On 4 Jul 2000, Alexandre Oliva wrote:
> On Jul 4, 2000, Mo DeJong <[EMAIL PROTECTED]> wrote:
>
> > configure: WARNING: For backwards compatibility, --build will be set to --host
> > if a cross compiler can not be found
>
> This is not true. Akim committed the patch without updating the
> documentation. Now, --build is guessed unless explicitly specified.
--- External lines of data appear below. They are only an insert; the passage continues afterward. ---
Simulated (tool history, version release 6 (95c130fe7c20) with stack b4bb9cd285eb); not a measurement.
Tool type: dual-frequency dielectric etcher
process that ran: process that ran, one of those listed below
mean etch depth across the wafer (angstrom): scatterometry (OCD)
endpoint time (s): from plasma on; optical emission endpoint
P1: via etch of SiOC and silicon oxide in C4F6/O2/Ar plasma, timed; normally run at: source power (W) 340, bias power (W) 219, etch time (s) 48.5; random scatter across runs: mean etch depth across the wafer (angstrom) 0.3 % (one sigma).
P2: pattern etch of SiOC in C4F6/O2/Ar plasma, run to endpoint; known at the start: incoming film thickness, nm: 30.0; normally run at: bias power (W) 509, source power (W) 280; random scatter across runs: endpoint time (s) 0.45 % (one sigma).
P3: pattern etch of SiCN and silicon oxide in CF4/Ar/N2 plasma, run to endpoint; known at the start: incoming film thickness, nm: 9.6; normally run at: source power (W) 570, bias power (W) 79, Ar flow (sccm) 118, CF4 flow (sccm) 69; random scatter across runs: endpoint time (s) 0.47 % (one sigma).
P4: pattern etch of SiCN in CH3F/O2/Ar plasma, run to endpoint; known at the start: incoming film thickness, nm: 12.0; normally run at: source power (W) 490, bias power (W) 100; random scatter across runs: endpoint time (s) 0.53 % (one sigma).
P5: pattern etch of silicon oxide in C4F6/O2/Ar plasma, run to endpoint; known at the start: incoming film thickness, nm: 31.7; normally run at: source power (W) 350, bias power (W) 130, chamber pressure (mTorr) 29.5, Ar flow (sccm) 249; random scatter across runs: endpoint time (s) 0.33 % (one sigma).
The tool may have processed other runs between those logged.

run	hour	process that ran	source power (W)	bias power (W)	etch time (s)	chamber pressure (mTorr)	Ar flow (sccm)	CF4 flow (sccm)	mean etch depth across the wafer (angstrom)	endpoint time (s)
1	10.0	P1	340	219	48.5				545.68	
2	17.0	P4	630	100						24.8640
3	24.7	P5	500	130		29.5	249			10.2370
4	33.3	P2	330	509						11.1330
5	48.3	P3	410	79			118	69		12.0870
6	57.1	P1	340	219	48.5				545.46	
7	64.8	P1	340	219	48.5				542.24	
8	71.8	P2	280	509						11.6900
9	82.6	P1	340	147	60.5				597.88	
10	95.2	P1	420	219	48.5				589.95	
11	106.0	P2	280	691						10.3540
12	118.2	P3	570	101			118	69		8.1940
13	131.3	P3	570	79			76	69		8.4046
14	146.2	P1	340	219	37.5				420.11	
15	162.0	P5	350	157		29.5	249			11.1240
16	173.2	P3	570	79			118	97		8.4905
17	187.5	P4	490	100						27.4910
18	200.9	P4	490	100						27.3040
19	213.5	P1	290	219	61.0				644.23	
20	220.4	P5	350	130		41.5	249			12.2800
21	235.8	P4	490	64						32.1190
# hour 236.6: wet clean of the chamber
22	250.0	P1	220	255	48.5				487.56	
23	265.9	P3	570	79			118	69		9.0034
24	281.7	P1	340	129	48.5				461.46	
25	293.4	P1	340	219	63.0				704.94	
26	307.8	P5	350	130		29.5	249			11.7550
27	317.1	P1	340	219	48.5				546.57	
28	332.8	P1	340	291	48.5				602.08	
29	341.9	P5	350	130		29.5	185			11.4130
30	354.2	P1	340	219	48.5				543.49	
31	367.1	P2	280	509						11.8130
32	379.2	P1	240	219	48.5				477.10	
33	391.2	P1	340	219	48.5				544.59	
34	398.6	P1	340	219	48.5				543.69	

I do not think that is what we agreed to. If you don't
set $build to the value passed as --host in the case
where --host is the only argument and a cross compiler is not
found, then there is no backwards compatibility. That was
kind of the point of reverting back to the old system to
begin with. Also note that this warning is only printed
in the case where only --host is passed.
> If --host is specified but --build isn't, we'll enter
> cross-compilation mode if an executable generated by the compiler
> can't be run. If both --host and --build are specified, and they're
> different, we enter cross compilation mode unconditionally. If
> they're equal, or not specified, we will reject a cross compiler.
My patch follows those semantics, except in the case where a cross
compiler is not detected, and then it reverts to the old semantics.
I am not sure what you mena by "reject a cross compiler".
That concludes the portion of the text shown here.